The reason I hesitate to retract, however, is that there’s a kind of literalism that I find very attractive and that isn’t naive though it can be maddeningly hard to pin down. In Jewish tradition, the Biblical text is regarded as only the briefest, most cryptic distillation or crystalization of the infinitely vaster body of oral Torah — the orally transmitted tradition held to go back in some of its streams to the revelation to Moses at Mt. Sinai or even earlier — to Adam or Abraham. Much in that tradition consists of narrative threads or fragments much wilder than anything in the Bible itself.
For example? I was talking last night with my wife about the legend or myth or tradition (whatever you want to call it) that in the end of days, the righteous will enjoy a festive meal in a sukkah (tabernacle) constructed from the skin of the sea monster Leviathan. They will dine on the meat of the Leviathan.
At this image, cynics will snicker. Religious rationalists will harrumph, “Well, it’s only a symbol!” I find these two responses depressing, dispiriting, empty. They’re not my way.

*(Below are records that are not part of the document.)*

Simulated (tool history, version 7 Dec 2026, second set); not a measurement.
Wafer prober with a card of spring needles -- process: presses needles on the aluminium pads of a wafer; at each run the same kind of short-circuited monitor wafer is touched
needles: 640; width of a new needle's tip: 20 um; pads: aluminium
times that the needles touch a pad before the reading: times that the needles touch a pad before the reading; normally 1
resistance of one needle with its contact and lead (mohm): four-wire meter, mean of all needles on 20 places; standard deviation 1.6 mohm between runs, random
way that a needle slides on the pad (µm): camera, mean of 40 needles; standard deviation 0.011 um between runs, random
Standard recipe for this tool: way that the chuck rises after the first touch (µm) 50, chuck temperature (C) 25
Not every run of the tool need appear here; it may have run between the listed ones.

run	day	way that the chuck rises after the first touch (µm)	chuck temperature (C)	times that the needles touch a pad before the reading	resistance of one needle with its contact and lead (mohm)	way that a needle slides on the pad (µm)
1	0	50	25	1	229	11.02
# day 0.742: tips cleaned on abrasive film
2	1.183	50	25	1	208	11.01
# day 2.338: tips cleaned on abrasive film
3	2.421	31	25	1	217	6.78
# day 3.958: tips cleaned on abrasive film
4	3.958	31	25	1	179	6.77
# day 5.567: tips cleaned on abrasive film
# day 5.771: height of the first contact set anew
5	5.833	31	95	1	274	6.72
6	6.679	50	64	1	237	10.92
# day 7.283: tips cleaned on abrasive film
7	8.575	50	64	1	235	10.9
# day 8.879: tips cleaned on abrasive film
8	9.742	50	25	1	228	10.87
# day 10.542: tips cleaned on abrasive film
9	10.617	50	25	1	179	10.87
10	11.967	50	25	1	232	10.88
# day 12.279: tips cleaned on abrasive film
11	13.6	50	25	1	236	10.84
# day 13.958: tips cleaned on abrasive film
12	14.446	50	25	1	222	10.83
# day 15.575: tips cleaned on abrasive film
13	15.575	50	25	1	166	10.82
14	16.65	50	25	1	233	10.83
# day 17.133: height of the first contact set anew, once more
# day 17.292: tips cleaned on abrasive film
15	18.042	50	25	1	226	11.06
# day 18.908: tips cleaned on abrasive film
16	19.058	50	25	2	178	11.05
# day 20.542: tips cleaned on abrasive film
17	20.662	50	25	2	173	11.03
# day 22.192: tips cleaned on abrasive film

In the Jewish Orthodox world, such traditions are contemplated in a charming but strange way, without asking if they’re meant to be understood literally. Jews who are simple in their faith — which is not a bad thing! though it’s not me either — have no problem assuming that the story is a true forecast of things to come in as literal a sense as the weather forecast that predicts autumn rain in Seattle, but even more certain.
Judaism sure appears to treat ideas like these as if they were literally true. At the end of Sukkot last week we said a farewell to the sukkah that we had spent the previous week eating and otherwise dwelling in. The formal farewell includes a reference to the future feast in the sukkah of Leviathan.
I don’t know what to make of such things but I love to think about them at a level of detail that could be called literalist and that mere symbols don’t usually merit. They are incredibly stirring. I hold out the hope that shimmering just beyond the edge of my ability to grasp, there lies some spiritual reality to which the “symbol” points, a quite literal reality that exceeds my power of expression as it exceeds that of human speech and writing in general.
That’s not a symbol as a rationalist would hold, where the figurative image simply alludes to some drab moral or lesson or other. Is there a better word than “symbol” for what I’m grasping toward? Your thoughts, please.